Nowhere in the home is this amalgamation more important structurally - or more striking visually - than in its octagon-shaped great room. A 35-foot, tongue-and-groove pine ceiling culminates in a cupola, all supported by a combination of wood and steel framing hidden beneath decorative log trim.

"The goal was to create a space that appears as though it were a wood-frame structure," Zimmer says. "The eight-sided shape provides the opportunity for multiple window walls, increasing the view potential."

Kurt Hogue, general manager of Castle Builders, says the great room "was a very tricky space to build because of the shape of the room and the number of glass walls. With a room this shape and size, there is just not a lot of opportunity for lateral support."

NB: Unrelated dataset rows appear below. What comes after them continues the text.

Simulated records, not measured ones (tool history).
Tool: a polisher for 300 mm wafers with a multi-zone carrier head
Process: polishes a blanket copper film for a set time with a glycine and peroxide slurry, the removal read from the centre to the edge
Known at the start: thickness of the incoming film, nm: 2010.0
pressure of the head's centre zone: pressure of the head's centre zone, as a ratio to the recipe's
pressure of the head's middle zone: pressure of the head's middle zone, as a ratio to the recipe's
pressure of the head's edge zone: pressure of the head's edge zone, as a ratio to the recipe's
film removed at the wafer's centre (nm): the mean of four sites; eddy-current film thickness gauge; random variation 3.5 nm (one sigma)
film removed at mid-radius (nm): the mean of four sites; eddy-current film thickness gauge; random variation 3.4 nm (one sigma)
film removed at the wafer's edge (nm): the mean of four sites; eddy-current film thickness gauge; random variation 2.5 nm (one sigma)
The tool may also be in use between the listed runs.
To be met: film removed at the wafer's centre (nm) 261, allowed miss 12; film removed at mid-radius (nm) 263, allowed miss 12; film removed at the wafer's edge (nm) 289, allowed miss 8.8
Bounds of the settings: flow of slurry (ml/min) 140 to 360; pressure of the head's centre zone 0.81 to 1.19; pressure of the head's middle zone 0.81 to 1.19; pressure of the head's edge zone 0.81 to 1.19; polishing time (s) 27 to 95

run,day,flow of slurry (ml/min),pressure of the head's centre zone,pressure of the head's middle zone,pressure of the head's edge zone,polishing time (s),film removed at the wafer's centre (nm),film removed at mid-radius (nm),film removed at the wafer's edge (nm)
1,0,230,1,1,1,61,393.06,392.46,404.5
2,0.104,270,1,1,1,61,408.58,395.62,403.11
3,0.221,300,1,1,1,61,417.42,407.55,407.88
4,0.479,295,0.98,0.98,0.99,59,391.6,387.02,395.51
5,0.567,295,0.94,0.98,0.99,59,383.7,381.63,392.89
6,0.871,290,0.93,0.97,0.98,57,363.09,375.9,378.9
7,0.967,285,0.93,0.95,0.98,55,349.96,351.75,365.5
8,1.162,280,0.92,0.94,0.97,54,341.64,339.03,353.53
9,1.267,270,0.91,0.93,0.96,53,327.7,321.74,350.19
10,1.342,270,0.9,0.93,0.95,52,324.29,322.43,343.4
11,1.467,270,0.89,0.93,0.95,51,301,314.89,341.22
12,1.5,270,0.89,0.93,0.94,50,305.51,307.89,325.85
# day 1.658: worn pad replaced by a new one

Subcontractors framed the room's lower portion conventionally with a 14-foot top plate. Next, a tube-steel tension ring with anchor bolts welded to its top, permitting attachment of a nailing plate, was placed atop the walls, and tube-steel columns were positioned in each of the octagon's eight corners. The tension ring then was ramset and screwed into the top plate. Next, a compression ring, with joist hangers attached, was fabricated using I-beams and packed with laminated veneer lumber. A crane held this ring in place while it was welded to the home's steel ridge beam. Two-by-10 wood joists connected the two rings. A plywood sub-roof completed the structure.

"This was not a typical project," Zimmer says. "We relied on our framers' ingenuity and craftsmanship to get the geometries framed and the members set in the best construction method for the home."